The Martin Luther King Memorial is a large open-air memorial erected in 2011 in honor of Civil Rights activist Martin Luther King, Jr. The central monument was inspired by King’s famous ‘I Have a Dream’ speech, which he delivered in 1963 at the nearby Lincoln Memorial.
The memorial is located on a 1.6-hectare (4-acre) site along the Tidal Basin. It is situated just north of the Franklin D. Roosevelt Memorial, near the National Mall.
Martin Luther King, Jr.
In the mid 1950s, Martin Luther King, a pastor at a Baptist church in Montgomery, Alabama, became a prominent spokesman of the African-American Civil Rights Movement. Inspired by Gandhi, he believed in non-violent activism and organized boycotts and rallies against segregation. This approach was successful as it led to several new pieces of legislation, in particular the Civil Rights Act of 1964, which outlawed discrimination against racial minorities. Martin Luther King was awarded the Nobel Peace Prize that same year for his peaceful activism. On April 4, 1968, King was assassinated in Memphis, Tennessee.
Building the Memorial
In 1952, while studying theology at Boston university, King became a member of the Alpha Phi Alpha, an intercollegiate fraternity for African Americans. In 1984 members of the fraternity launched the idea of a national memorial for King. More than a decade later, in 1996, Congress authorized Alpha Phi Alphia to establish such a memorial in Washington, DC.
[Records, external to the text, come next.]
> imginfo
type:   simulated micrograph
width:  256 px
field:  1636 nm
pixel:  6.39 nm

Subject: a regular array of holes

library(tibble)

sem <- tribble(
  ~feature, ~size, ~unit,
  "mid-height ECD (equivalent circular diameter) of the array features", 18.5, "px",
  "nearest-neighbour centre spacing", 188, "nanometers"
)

In 1999, a prominent site at the Tidal Basin, on an axis between the Jefferson Memorial and the Lincoln Memorial, was selected as the location for the new memorial. A design by the San Francisco-based ROMA Design Group was selected out of nine hundred entries submitted by architects and designers from around the world. Construction of the monument began in December 2009 and it was finally dedicated on October 16, 2011.
The Monument
The centerpiece of the memorial is a large monument in white granite, the concept of which was inspired by a line from Martin Luther King’s famous ‘I Have a Dream’ speech: “We will be able to hew out of the mountain of despair a stone of hope”.
Visitors enter the memorial plaza through an opening in the ‘Mountain of Despair’. Seemingly pushed forward out of the mountain stands the Stone of Hope, with a 30-ft-tall (9.1 m) statue of King. The lifelike statue, created by the Chinese sculptor Lei Yixin, portrays the Nobel Prize Winner looking straight ahead with his arms crossed. The statue seems to be incomplete, as if symbolizing the fact that King died too young, long before his mission was completed. Carved in the sides of the statue are two quotes from King’s ‘I Have a Dream’ speech.
Fourteen more quotations from other speeches and writings by king are inscribed on a 450-foot-long (137 m) dark granite wall that curves around the Stone of Hope. These quotations, selected by a council of historians, reflect King’s ideals of democracy, hope, justice and love.